The baseline NEL models are built on top of the baseline NER models. No separate training is done for NEL.
For evaluation, two hyperparameters are tuned on dev set: offset and incl_blank. offset is a fixed duration by which we shift the time stamp predictions. incl_blank is a Boolean to decide whether the trailing blank tokens in the CTC emissions are considered as a part of the predicted segment. When incl_blank is True
, the segment between the start and end word separator tokens is considered a hypothesis.
word-F1 metric is evaluated with a tolerance hyperparameter. tolerance, a value between 0 and 1, is the fraction of overlap between a ground-truth word segment and the predicted region needed to count the word as detected; ρ = 1 means a perfect match is required to count the word as detected.
Time stamps are extracted using CTC emissions from the E2E NER model. The frames between start and end special characters constitute the detected entity segment.
Step 1: Extract CTC emissions from E2E NER model and save character-level timestamps.
bash baselines/nel/decode.sh e2e_ner dev
Step 2: Hyperparameter search on dev.
bash baselines/nel/eval_nel.sh e2e
Time stamps are extracted using CTC emissions from the ASR model. The frames corresponding to the entity phrase as detected by the text NER model constitute the detected entity segment.
Add evaluation scripts in the table format.

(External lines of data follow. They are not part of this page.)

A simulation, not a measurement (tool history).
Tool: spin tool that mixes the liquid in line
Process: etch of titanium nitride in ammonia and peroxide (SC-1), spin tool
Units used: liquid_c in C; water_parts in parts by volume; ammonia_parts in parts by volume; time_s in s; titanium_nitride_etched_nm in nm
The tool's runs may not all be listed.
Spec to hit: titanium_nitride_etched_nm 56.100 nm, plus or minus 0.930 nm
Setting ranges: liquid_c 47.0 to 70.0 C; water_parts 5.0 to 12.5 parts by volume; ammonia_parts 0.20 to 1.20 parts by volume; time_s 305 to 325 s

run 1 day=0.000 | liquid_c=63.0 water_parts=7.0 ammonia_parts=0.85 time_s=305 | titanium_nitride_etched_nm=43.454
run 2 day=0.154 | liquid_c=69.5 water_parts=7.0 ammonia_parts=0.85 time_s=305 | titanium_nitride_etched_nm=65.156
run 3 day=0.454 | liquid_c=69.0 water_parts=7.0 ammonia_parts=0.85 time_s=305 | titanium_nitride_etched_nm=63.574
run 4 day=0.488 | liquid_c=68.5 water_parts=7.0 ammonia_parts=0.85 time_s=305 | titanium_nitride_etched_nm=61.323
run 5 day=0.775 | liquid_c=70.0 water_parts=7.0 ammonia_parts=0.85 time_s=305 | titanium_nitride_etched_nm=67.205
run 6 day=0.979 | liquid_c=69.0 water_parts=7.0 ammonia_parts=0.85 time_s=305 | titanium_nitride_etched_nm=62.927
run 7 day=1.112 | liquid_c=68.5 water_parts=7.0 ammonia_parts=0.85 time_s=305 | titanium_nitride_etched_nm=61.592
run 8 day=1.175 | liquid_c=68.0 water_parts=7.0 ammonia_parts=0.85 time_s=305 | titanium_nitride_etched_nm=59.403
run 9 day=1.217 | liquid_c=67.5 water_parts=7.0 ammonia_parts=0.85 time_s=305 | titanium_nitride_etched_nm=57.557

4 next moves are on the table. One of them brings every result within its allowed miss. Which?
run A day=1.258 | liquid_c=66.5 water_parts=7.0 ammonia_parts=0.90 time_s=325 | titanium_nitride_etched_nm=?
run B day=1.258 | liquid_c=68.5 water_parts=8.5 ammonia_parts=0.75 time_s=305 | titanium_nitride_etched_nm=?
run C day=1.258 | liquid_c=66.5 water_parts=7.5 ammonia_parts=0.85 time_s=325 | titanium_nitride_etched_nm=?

ASR model: wav2vec2.0 finetuned for ASR text NER model: DeBERTa-Base finetuned for NER
Step 1: Extract CTC emissions from the ASR model and save character-level timestamps.
bash baselines/nel/decode.sh asr dev
Step 2: Hyperparameter search on dev.
bash baselines/nel/eval_nel.sh ppl
Perfect ASR: assuming access to GT transcripts, so the predicted time stamps are the same as the GT force-aligned time stamps.
Evaluate output of the text NER model on dev.
bash baselines/nel/eval_nel.sh oracle_ppl